DGtal  1.5.beta
Set operations on arbitrary containers
Author(s) of this documentation:
Jacques-Olivier Lachaud
Since
0.9.1

Part of the Base package.

This part of the manual describes how to perform set operations (union, intersection, difference, symmetric difference) on arbitrary containers.

The following programs are related to this documentation: testSetFunctions.cpp

Motivation for a common framework for set operations

The STL library provides algorithm for performing set operations (std::set_union, std::set_intersection, std::set_difference, std::set_symmetric_difference). These algorithms are generic given iterators on an ordered range and an output iterator. So, in circumstances where you have two sorted vectors with unique elements, you could/should use directly STL set operations. You could also do this when you have two sets.

However, there are several cases when you cannot use them straightforwardly:

  • if you wish to assign the result to one of the input set, you must use a temporary container.
  • if your set is represented with some unordered_set variant, you must build intermediate vectors.
  • if you wish to perform set operations on keys of datas stored in two maps, you have also to specify the comparison operator.
  • if you are in templated class where the Container type is generic (could be a set or unordered_set for instance) then your code must be adapted to each variant.
  • the syntax is heavier than just using binary operators |, &, -, ^ or |=, &=, -=, ^=.

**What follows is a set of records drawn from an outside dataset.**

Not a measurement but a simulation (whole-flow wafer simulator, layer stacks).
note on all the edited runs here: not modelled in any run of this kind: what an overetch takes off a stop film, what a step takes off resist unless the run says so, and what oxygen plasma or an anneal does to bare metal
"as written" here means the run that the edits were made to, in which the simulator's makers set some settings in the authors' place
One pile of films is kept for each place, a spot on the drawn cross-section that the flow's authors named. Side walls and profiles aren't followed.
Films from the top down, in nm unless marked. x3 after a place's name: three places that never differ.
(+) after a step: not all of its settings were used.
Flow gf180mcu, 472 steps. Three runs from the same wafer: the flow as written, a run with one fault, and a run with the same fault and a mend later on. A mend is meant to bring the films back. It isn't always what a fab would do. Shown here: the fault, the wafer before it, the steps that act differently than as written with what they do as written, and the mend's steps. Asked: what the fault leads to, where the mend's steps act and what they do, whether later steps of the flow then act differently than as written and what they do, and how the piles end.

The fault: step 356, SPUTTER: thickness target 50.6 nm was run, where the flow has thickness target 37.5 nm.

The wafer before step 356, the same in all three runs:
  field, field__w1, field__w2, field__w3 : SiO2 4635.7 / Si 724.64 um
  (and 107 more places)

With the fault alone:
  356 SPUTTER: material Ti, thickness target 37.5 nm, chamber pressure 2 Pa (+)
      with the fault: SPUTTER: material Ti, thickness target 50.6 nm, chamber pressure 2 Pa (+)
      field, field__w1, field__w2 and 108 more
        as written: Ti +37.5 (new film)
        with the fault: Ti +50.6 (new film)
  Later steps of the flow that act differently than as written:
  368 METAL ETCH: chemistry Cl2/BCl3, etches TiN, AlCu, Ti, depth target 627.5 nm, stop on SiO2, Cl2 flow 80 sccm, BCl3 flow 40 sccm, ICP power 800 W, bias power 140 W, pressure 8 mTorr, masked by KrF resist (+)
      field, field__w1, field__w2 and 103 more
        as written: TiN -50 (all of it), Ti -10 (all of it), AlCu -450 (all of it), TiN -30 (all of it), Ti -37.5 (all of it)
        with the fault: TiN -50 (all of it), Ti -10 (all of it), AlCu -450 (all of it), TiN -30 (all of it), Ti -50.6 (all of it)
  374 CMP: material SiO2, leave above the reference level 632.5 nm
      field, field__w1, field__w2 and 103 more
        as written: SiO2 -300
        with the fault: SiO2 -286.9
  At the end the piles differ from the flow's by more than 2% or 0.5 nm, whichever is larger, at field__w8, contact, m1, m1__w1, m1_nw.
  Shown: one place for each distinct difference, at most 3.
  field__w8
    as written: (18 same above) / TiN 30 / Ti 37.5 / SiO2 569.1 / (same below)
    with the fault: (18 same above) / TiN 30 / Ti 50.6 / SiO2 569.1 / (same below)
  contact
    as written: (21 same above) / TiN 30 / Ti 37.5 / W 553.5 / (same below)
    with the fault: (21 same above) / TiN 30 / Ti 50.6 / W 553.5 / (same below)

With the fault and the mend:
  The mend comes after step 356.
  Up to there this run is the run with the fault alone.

Therefore we propose functions to perform set operations on arbitrary containers. At compile time, the compiler chooses the most adequate way to compute the set operations, depending on the container type. It uses the traits class ContainerTraits to determine the type of container and to select the appropriate code. For the user, this is totally transparent, at least when he uses the binary operators |, &, -, ^ or |=, &=, -=, ^=.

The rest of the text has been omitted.